150+
Minutes
Saved each day waiting for reports.
3200+
Lines
Of code documentation generated.
0
Incidents
Caused during the whole project.
The Challenge
The shift report which would run every morning to aggregate the raw data of the past production day and create the automated reporting has been running rather long lately, and at some point it even crashed and was not able to complete in time for the target meeting.
Background of the Project
The legacy software has been in use for more than a decade to collect the raw data from the stations and would then aggregate the data for the whole previous day and generate the shifts reports. The software was heavily customized by a former employee of the client, these customization were not documented.
These reports are essential for the morning round on the shop floor and also for the KPIs of the teams. The software was running on production system with no test environment or versioning of this customized code available.

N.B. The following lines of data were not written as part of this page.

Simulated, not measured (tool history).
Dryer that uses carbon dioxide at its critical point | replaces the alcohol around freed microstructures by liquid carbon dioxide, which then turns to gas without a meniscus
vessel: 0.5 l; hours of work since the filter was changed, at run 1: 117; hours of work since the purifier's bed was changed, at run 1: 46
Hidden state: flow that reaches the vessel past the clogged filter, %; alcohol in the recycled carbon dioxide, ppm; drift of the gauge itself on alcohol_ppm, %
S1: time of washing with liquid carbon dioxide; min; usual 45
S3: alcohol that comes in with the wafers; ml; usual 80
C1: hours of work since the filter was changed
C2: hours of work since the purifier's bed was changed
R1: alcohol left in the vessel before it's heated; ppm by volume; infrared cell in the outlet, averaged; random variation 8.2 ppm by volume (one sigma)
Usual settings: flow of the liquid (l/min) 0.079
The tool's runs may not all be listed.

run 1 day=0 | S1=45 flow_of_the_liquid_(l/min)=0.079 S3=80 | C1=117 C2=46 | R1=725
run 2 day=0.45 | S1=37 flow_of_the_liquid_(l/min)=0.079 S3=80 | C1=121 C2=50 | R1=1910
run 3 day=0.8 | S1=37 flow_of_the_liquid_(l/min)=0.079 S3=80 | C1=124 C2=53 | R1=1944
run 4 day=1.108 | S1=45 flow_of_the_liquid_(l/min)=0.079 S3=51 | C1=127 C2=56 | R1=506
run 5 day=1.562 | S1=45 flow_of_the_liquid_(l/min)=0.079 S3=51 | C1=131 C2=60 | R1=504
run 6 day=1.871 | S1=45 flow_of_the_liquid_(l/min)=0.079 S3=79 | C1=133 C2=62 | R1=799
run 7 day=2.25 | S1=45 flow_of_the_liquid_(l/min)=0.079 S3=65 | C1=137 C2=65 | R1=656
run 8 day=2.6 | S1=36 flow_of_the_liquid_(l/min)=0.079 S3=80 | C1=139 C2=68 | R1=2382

These factors made it a rather high risk project.
The Process
The project started with the analysis of the application and the data structure. Getting to know what was processed by the application first, then we started reverse engineering the application using all of the available information, such as source code, input data, logs and generated output. The reverse engineering had to be done on the productive system, while the production was ongoing.
The reverse engineering of the application was the first step towards code refactoring.
After successfully breaking down the customized application’s components and understanding it’s logic, we were able to document the logic of the data aggregation and processing. From there we initiated the code refactoring, which was started by renaming all the mysterious variables “var1”, “var2”, …, “varN” as well as the cryptic methods and classes.
Finally we were able to optimize the data aggregation and processing, reducing the data aggregation and report generation time from over 3 hours to less than 30 minutes! We were also able to rerun the code for the whole past 3 weeks to fill missing data caused by the crashes without impacting production.
Conclusion
The code refactoring was the best option to fix the errors, optimize the application’s runtime without breaking the existing functionality or budget. The reverse engineering of the application was necessary anyway to clarify logic and dependencies as the code itself was the only available documentation. Cleaning up the code and adding the documentation enabled also the inclusion of the application into monitoring and support.
Improved error handling and application logging.
The added error handling improved fault tolerance greatly, while the extended logging enabled the monitoring of the application in real time which enabled the operations team to react as soon as something went wrong and provided them with useful error messages for troubleshooting.
Production was never interrupted.
All of this happened on the production system without any noticeable impact on the daily operations, which were time sensitive given the high throughput of the system.